BILL BULEY | Hagadone News Network | UPDATED 2 years, 3 months AGO
by BILL BULEY
Bill Buley covers the city of Coeur d'Alene for the Coeur d’Alene Press. He has worked here since January 2020, after spending seven years on Kauai as editor-in-chief of The Garden Island newspaper. He enjoys running. | December 30, 2023 1:00 AM

COEUR d’ALENE — A public hearing on amendments that would affect impact fees in Coeur d'Alene is scheduled at 6 p.m. Tuesday before the Coeur d'Alene City Council in the Library Community Room. 

“Should the City Council adopt amendments to Title 14 of the Municipal Code, the Development Impact Fee Ordinance?” says a city report.

The move is a step toward raising impact fees to pay for future capital improvements.

The higher impact fees would be assessed on new houses, apartments, condos, hotels, assisted living and nursing homes, churches and commercial development. 

They would help pay for the Capital Improvements Plan to keep up with growth in the areas of fire, police, transportation and parks.

“Development impact fees are collected in order to ensure that new development bears a proportionate share of the cost of system improvements required to accommodate new development,” a city report states. 

 The city of Coeur d’Alene started collecting impact fees in 1993. They were last updated in 2004. 

Melissa Cleveland, Welch Comer senior project manager, is scheduled to give an update on the impact fees.

Of particular interest were the impact fees for parks, which were cited by some as too high.

Cleveland’s presentation is expected to include options that would reduce some of the impact fees originally outlined to the council.

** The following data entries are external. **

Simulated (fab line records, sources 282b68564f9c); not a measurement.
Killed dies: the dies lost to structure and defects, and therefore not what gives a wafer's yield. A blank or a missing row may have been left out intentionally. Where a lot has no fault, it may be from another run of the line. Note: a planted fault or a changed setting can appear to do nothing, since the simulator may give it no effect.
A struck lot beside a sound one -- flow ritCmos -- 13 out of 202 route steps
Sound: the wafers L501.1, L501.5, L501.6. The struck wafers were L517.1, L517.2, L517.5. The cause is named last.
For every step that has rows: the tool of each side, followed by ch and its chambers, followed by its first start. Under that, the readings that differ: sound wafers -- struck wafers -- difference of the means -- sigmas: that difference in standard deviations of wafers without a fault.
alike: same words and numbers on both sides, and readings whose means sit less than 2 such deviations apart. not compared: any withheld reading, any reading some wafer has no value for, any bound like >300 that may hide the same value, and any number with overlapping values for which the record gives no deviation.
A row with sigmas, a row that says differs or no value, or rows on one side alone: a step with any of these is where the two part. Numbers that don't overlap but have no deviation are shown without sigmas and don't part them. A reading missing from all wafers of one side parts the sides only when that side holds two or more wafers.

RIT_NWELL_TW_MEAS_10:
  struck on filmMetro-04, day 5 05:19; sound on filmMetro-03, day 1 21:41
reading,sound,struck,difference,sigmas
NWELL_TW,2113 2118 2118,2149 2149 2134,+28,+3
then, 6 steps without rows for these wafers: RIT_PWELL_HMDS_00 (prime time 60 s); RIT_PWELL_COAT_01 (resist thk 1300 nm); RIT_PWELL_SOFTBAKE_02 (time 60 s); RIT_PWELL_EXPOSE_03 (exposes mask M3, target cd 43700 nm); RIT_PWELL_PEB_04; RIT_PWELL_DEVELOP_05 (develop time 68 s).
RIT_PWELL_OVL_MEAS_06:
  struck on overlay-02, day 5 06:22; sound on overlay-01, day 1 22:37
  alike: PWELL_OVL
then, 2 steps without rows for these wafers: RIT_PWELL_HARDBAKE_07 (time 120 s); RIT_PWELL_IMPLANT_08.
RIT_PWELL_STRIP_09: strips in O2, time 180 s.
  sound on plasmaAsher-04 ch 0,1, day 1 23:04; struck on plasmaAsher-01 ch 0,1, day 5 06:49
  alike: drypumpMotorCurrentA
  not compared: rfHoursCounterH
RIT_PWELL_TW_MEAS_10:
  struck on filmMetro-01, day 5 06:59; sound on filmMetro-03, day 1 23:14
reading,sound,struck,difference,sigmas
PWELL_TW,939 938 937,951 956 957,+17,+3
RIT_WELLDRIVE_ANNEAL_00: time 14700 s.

In November, Bill Reagan, president of The Coeur d’Alene Resort, said there was no question the fees needed to go up. But he said he had a “little problem” with the substantial impact fees on new hotels to pay for parks and had little notice of them.

“I was totally caught off guard,” he said.

Mayor Jim Hammond said at that meeting the city’s three main waterfront parks, Atlas, McEuen and City Park are the ones used by visitors, and he pointed out impact fees can’t be used to pay for improvements to them.

“I don’t see how we can assess that level of impact to hotels,” Hammond said.

Parks Director Bill Greenwood said they could review the proposed impact fees for parks.

The amendments would clarify the exemptions to the development impact fees, how the fees will be collected, how the fees will be calculated, administration of the fees and the process for credits and reimbursements.

Public hearings are scheduled for Jan. 16 for adoption of the Capital Improvements Plan for Parks, Transportation, Police and Fire in support of the development impact fees, and adoption of the new fees, including adoption of the Development Impact Fee Study.